Reputation: 3517
So I was wondering how I might use scalaz-stream to generate the digest of a file using java.security.MessageDigest?
I would like to do this using a constant memory buffer size (for example 4KB). I think I understand how to start with reading the file, but I am struggling to understand how to:
1) call digest.update(buf)
for each 4KB which effectively is a side-effect on the Java MessageDigest instance, which I guess should happen inside the scalaz-stream framework.
2) finally call digest.digest()
to receive back the calculated digest from within the scalaz-stream framework some how?
I think I understand kinda how to start:
import scalaz.stream._
import java.security.MessageDigest
val f = "/a/b/myfile.bin"
val bufSize = 4096
val digest = MessageDigest.getInstance("SHA-256")
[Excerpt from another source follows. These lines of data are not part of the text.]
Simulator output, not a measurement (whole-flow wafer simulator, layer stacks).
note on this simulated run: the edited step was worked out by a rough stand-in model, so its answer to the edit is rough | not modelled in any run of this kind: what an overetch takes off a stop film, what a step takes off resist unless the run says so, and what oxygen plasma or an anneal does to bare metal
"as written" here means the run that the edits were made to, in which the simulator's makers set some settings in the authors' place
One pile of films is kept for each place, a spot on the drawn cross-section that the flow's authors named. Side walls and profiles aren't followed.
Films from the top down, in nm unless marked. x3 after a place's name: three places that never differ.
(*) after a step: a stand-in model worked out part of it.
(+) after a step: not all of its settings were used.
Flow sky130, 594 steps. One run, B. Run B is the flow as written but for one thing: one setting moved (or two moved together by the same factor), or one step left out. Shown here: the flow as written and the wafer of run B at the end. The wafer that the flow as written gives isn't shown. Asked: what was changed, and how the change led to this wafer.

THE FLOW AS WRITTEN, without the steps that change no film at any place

Process.constant(bufSize).toSource
.through(io.fileChunkR(f, bufSize))
But then I am stuck!
Any hints please? I guess it must also be possible to wrap the creation, update, retrieval (of actual digest calculatuon) and destruction of digest object in a scalaz-stream Sink or something, and then call .to()
passing in that Sink? Sorry if I am using the wrong terminology, I am completely new to using scalaz-stream. I have been through a few of the examples but am still struggling.
Upvotes: 4
Views: 270
Reputation: 4775
Since version 0.4 scalaz-stream contains processes to calculate digests. They are available in the hash
module and use java.security.MessageDigest
under the hood. Here is a minimal example how you could use them:
import scalaz.concurrent.Task
import scalaz.stream._
object Sha1Sum extends App {
val fileName = "testdata/celsius.txt"
val bufferSize = 4096
val sha1sum: Task[Option[String]] =
Process.constant(bufferSize)
.toSource
.through(io.fileChunkR(fileName, bufferSize))
.pipe(hash.sha1)
.map(sum => s"${sum.toHex} $fileName")
.runLast
sha1sum.run.foreach(println)
}
The update()
and digest()
calls are all contained inside the hash.sha1
Process1
.
Upvotes: 3
Reputation: 3517
So I have something working, but it could probably be improved:
import java.io._
import java.security.MessageDigest
import resource._
import scodec.bits.ByteVector
import scalaz._, Scalaz._
import scalaz.concurrent.Task
import scalaz.stream._
import scalaz.stream.io._
val f = "/a/b/myfile.bin"
val bufSize = 4096
val md = MessageDigest.getInstance("SHA-256")
def _digestResource(md: => MessageDigest): Sink[Task,ByteVector] =
resource(Task.delay(md))(md => Task.delay(()))(
md => Task.now((bytes: ByteVector) => Task.delay(md.update(bytes.toArray))))
Process.constant(4096).toSource
.through(fileChunkR(f.getAbsolutePath, 4096))
.to(_digestResource(md))
.run
.run
md.digest()
However, it seems to me that there should be a cleaner way to do this, by moving the creation of the MessageDigest
inside the scalaz-stream stuff and have the final .run
yield the md.digest()
.
Better answers welcome...
Upvotes: 0